Using Cursive On Wedding Invitations: Still A Good Idea?
Printing a wedding invitation that has the soon-to-be-married couple's name on it in a cursive, or handwriting-style, font, is a long-standing tradition. But as cursive lessons gradually disappear from and reappear in schools, the ability of people to read an invitation printed with a cursive font is no longer guaranteed. While this doesn't sound like a big deal, it is important because not being able to read an invitation leads to miscommunications and more time lost to clarifying information. However, all may not be lost, cursive-wise. Whether or not you decide to add cursive fonts to your invitations depends on your desire for style, your attendees' education, and of course, the readability of the font and ink to begin with.
Shiny Fonts and Inks
One factor that can make cursive invitations less readable for anyone is the combination of ink and font. A perfectly readable font can be rendered unreadable if skinny, shiny fonts and inks in colors such as silver are used on light paper. If you are set on using a shiny silver font or something similar, cursive may not be the way to go -- plainly printed letters may be better.

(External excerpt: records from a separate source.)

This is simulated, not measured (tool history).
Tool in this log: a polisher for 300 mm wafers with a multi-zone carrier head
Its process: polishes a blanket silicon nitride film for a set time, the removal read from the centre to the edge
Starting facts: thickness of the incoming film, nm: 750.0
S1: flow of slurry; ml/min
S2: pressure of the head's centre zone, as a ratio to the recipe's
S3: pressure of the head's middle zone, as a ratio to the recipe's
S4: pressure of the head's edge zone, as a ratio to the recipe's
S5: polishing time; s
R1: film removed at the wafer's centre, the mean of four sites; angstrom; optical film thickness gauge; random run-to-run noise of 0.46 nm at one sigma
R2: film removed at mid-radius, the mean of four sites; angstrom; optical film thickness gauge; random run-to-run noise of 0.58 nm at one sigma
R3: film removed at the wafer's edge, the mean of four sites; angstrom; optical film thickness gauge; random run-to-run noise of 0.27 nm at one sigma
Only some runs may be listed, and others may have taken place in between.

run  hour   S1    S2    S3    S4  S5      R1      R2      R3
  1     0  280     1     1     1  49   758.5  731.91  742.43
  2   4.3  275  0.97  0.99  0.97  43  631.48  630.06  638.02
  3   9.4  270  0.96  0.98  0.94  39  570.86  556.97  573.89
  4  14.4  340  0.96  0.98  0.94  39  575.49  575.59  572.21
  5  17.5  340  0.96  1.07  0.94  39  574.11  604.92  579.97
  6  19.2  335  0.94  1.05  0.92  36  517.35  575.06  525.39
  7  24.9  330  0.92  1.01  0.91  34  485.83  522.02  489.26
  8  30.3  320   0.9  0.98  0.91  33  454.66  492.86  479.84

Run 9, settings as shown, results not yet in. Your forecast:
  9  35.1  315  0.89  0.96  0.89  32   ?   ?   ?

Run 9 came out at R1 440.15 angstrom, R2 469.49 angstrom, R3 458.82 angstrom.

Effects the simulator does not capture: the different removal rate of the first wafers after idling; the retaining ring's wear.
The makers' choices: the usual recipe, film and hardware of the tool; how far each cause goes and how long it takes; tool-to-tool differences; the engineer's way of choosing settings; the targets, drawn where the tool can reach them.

Cursive lessons used to be mandatory in schools because that's how a lot of writing was done, and children needed to learn how to do it and read it. In the past few years, though, cursive has been eliminated from the mandatory curriculum in many places. Some schools still taught it while others did not; although, some school districts are now adding it back into their curriculums. The result is that many younger people, even up to young-adult age, may not be as good at reading cursive as older people who had to learn it early on. (This is a real issue; for example, during a recent trial, a college-aged witness confessed that she couldn't read a letter written in cursive that she had dictated to someone else.) If you're unsure about the cursive reading skills of your guests, not using cursive, or at least using a font where the frilly aspect of cursive is minimized, may be best.
However, cursive writing is still considered elegant, and if readability isn't an issue for your guests and you want to have a refined air surrounding your wedding, the use of cursive could be perfect.
One compromise, as mentioned, is a font that is overall cursive but not very frilly, or one that uses cursive-style letters that are not connected. It's essential that you see a printed sample of your invitations before ordering the whole batch so that you can see if the font you chose is too dense, too spidery, too plain, or too something-else. Wedding planners can help you navigate the maze that is getting your invitations designed and printed so that your guests have all the information they need.